Sunday, February 21, 2010

Now, Voyager- a Real Trip Nowhere, Now Here...

Saturday night taking a break from writing to watch Bette Davis in NOW, VOYAGER- 1942. Jerry, he cannot go on taking- but he won't give her what she wants and he wants, so his decision is to stop altogether. She has settled for indulging in a fantasy because it's a close as she can get to loving the man who just doesn't love her enough to allow the love to flow freely. Is it worse that she accepts giving selflessly instead of demanding the love that she wants and deserves? Or is she taking the love that is available, keeping what she can have instead of having nothing at all? When Mr. Unrequited love asks if she will be happy, her reply ends the movie with "don't let's ask for the moon when we have the stars."

Now, Voyager final scene

So much media --the stuff that our myths are made of, the stories whether they be movies, books, TV- they all tell us there is something wrong with you if you are a woman alone. Yet according to the American way, especially post-feminist era, it is rugged individualism that should not be compromised no matter, nothing is worth settling.

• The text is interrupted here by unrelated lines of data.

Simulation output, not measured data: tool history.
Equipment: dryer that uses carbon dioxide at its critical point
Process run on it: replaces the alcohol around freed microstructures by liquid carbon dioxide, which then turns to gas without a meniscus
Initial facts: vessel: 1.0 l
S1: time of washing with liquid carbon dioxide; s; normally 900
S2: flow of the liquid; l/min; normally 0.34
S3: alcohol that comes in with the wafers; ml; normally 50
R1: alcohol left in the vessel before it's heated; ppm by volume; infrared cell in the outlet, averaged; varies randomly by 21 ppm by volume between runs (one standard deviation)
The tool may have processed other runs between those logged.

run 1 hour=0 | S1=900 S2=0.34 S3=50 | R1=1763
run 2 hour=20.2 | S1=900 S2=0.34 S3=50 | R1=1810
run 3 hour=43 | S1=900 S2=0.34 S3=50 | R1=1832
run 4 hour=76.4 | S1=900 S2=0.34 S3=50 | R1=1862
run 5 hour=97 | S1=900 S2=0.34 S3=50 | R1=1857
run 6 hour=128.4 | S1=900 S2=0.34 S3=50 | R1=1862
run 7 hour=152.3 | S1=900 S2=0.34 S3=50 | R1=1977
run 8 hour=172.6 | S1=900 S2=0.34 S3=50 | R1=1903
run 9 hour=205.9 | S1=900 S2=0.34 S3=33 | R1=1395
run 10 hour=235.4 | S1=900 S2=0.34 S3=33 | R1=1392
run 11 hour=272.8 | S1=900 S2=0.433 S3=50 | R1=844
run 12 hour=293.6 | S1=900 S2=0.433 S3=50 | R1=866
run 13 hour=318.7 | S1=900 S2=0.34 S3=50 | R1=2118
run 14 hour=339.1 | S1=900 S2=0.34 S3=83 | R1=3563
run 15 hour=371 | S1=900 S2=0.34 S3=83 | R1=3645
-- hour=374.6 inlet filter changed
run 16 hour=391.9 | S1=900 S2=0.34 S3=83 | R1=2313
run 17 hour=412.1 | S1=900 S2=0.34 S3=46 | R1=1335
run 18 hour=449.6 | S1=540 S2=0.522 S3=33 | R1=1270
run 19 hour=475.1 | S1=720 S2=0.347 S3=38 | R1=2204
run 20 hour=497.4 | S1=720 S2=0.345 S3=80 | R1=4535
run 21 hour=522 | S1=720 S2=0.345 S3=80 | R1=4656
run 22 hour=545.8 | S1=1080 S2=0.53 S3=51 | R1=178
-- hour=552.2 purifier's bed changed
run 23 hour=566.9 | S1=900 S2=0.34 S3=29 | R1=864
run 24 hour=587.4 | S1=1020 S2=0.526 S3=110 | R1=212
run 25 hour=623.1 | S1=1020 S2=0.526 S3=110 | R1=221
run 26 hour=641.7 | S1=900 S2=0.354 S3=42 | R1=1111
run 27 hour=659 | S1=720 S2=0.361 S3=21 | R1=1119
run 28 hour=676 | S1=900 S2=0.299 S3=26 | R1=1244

I pose the question-- what's so wrong with accepting where you are, what you have and being honest about your openness to something better coming along? What if I waited until the perfect surf came- I might have never surfed. Isn't learning a series of imperfections, lessons accumulated for use to try and do better when next time shows up? I am a firm believer in try, try again. If you break a leg you don't sit on your bumm and wait until it gets better- that was the old days (and I suspect they had no time or patience then either)- before we had crutches. Sometimes crutches do help you get by until you can fly. Too bad I don't think that's what happened to Charlotte Vale, damn male screenwriters and novelists!

1 comment:

Kailyn said...

I am all about being happy in the now. I like to think by doing this makes me open for the possibility of other things -- much more so than if I was miserable in the now. To me there is a huge difference between being open to possibilities and sitting around waiting for them. Being happy now means getting out there and living. And the funny thing is thar sometimes life gives you things you'd never thought of but are far better than anything you could have dreamed.